Instead of heading home, Miller found himself stuck in Doha for five tense nights as the conflict spread across the region.
Guests at the Andaz Doha hotel gathered nervously in the lobby, some too afraid to return to rooms on higher floors. Miller tried repeatedly to contact the US State Department and even reached out to politicians in Louisiana, but help never materialised.
By Wednesday, after the State Department warned travellers not to rely on evacuation assistance, Miller decided he had to find his own way out.
“It’s getting real close, the room is shaking… I don’t know if I’m going to make it out of this. And I love you so much.”
— Dr. Jay Miller describing a phone call to his wife and daughter
“Five or six missiles came in quick succession. The whole place cleared out in seconds.”
“Fear… people hadn’t slept, there was yelling in the hotel lobby, crying and frantic phone calls.”
“I was running down a stairwell with other people trying to get to the basement to hide.”
“I’m a guy just like everybody else in New Orleans… This is absolutely terrifying.”
“The sooner we can end violence anywhere, it would be a good thing.”
(Source: WDSU interview with Dr. Jay Miller)

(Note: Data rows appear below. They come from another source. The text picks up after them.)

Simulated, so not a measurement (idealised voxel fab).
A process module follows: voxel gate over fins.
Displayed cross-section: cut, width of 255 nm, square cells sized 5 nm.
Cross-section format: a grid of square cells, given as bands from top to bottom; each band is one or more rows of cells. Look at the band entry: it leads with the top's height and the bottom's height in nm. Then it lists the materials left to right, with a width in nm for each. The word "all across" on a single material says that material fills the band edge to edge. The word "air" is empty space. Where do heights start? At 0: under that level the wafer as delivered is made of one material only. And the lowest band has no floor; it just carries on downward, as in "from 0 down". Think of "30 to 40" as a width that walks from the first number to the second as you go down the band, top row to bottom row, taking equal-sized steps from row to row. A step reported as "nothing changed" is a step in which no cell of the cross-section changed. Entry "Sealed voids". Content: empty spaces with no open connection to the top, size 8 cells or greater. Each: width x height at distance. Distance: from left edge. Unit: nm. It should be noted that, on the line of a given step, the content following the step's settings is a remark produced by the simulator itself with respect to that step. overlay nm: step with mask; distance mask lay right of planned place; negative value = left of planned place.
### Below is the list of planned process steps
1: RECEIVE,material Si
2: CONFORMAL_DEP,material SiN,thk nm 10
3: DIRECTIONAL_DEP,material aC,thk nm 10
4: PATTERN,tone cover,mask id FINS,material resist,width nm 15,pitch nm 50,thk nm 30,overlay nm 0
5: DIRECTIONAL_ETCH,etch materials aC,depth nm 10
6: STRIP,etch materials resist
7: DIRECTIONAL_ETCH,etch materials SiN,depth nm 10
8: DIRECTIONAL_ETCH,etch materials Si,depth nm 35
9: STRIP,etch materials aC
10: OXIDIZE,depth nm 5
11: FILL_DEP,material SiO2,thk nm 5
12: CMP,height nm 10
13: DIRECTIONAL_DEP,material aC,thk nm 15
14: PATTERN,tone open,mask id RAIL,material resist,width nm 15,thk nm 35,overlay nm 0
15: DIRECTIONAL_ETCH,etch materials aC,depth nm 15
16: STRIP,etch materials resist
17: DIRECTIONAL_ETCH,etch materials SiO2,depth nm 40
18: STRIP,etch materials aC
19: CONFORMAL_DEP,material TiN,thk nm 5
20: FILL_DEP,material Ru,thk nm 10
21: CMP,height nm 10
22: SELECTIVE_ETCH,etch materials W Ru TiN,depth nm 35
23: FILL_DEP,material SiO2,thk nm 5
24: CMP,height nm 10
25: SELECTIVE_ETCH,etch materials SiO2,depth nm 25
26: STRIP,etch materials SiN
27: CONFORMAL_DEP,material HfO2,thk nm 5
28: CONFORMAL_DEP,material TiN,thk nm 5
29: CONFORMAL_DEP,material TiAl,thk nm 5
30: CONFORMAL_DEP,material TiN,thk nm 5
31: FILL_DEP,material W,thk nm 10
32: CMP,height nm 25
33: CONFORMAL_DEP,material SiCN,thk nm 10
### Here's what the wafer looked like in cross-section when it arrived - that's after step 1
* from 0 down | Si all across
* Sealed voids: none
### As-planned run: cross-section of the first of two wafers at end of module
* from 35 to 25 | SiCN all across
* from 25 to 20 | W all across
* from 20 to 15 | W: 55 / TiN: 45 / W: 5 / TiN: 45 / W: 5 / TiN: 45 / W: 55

Working frantically with his wife — still in India — he searched for flights leaving anywhere outside the Middle East.
Doha airport remained shut. But flights were still departing from Riyadh, Saudi Arabia, nearly nine hours away by road.
The plan sounded extreme. But it was his best chance.
“We felt we had to move on our own,” Miller said. “There was no time to wait.”
A hotel-arranged driver took him to the Saudi border, where another driver helped him through visa and customs checkpoints before a third drove him across the desert to Riyadh’s King Khalid International Airport. The car journeys alone cost about $3,000.
During the long drive, Miller said his anxiety surged every time the vehicle approached routine checkpoints.
His emotions were a mix of “desperation, fear and anxiety to just flee and get out”.
When he reached Riyadh airport late Thursday, the terminal was eerily quiet. Many flights — to destinations including Abu Dhabi, Delhi, Hong Kong and Colombo — had been cancelled.
He waited nervously in a nearly empty lounge for his 3:40am Ethiopian Airlines flight to Addis Ababa.
The aircraft was packed. He barely slept.
After landing early Friday, Miller had a 15-hour layover in Ethiopia. Though exhausted, he briefly left the airport to visit the National Museum of Ethiopia, home to the famous 3.2-million-year-old skeleton known as Lucy.
A self-described admirer of Charles Darwin, he joked that he could not miss the chance to see “my one true love”.
He also grabbed a strong Ethiopian coffee before returning to the airport for the next leg of his journey.
From Addis Ababa, Miller boarded a Chicago-bound flight that stopped briefly in Rome for refuelling before continuing across the Atlantic.
After landing at Chicago’s O’Hare International Airport on Saturday morning — about a week after his original flight turned back midair — he still had to clear customs and catch a final connection to New Orleans.
Even that last leg nearly went wrong when the aircraft struck a baggage cart while pushing back from the gate. But the plane eventually departed and landed in New Orleans just after 2pm.
More than 60 hours after fleeing Qatar, Miller finally stepped into his home in Louisiana.
About an hour later, he went straight to bed, sleeping for 16 uninterrupted hours.
That evening, the US State Department finally returned his call.
But by then, Miller was already home — and fast asleep, The New York Times reported.